The only one I’ve seen is Conan and that was a long time ago.

Thomas Parker

I think Lopez and Bergman did just fine in Conan – hell, they’re not doing Antigone, after all. Bergman’s dancer’s body makes her completely believable as someone who has to make her living by strength and stealth, and she nails her big “I have never had so much as now” speech. The emotion seems real; more polish might have muted it.

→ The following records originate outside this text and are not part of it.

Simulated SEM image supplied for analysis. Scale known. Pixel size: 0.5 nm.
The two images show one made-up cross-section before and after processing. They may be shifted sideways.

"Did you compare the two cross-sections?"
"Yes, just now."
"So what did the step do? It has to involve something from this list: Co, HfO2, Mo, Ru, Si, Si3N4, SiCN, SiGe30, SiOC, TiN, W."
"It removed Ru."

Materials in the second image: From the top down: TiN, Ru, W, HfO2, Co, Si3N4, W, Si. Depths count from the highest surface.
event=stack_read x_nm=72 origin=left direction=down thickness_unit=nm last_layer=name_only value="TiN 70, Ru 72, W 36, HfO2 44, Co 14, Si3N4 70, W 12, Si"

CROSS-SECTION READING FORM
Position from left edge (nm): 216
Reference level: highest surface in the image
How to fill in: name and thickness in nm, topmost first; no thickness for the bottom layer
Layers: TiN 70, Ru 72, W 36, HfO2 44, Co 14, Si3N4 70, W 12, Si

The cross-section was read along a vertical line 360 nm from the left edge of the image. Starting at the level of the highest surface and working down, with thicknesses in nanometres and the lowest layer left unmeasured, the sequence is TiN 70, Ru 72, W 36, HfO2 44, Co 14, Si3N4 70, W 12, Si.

Plus, Arnold knocking a camel out with one punch has to be one of my all-time favorite movie moments.

Joe H.

I have a complicated relationship with Conan the Barbarian (the film) — at the time it came out, my main exposure to Conan was from seeing Marvel comics on the rack; I hadn’t had a chance to read any of the books. And I couldn’t see the film in theaters because it was rated R and I was too young. And then there was Gary Gygax’ less-than-enthusiastic review in Dragon Magazine which also colored my impressions.

I did eventually see it on VHS and later on DVD & Blu-ray, and I do have more of an appreciation for it now, even if I think it’s flawed. If nothing else, the soundtrack is EPIC (and I think I’ve bought at least three, maybe four, versions as they keep releasing increasingly complete multi-disc sets).

greengestalt

The Conan movie was EPIC. Sure a bit different from REHs stories – again the RULE is the book is always better than the movie…. (except in an alternative timeline where a Time Traveller finds the $ to give to Jodorowsky…) And REH’s stories are better for shorts, bloating them into a full movie would diminish. The few that are good as movies are for Conan fans already, like Red Nails, Scarlet Citadel, etc.

It was a life changing event for me. My area they didn’t whine if kids saw R rated movies, just kept them from X rated ones. I was young, ducking out from some … trouble. In a lonely theater I saw front row giant screen that movie, filling with popcorn and giant soda cup. The music, the powerful action, the laconic but perfect lines! Perfect movie to get a young man’s testosterone starting…!

Thomas Parker

Yes! And c’mon – MAKO! A month doesn’t go by that I don’t say, in my best Mako voice, “They told my Lord to throw down his sword and return to the earth. HA! Time enough for the earth in the grave!”

silentdante

i l ove all these movies, i love this whole era of bad fantasy movies, LOVE IT

Robin

Haven’t seen all these movies but have seen Conan. I loved it simply because of the very things you’ve described, bad acting, great JE Jones voice ( I still think of this movie when I hear him on an Arby’s commercial), dramatic music….And “simply” states it all…just entertainment. Your review is well written- you’ve found much to make me “think”about the movie! Well done and thanks for the list of previous installments! More to watch.

Robin

Just found out Ving Rhames does the Arby’s commercials…I’m crushed.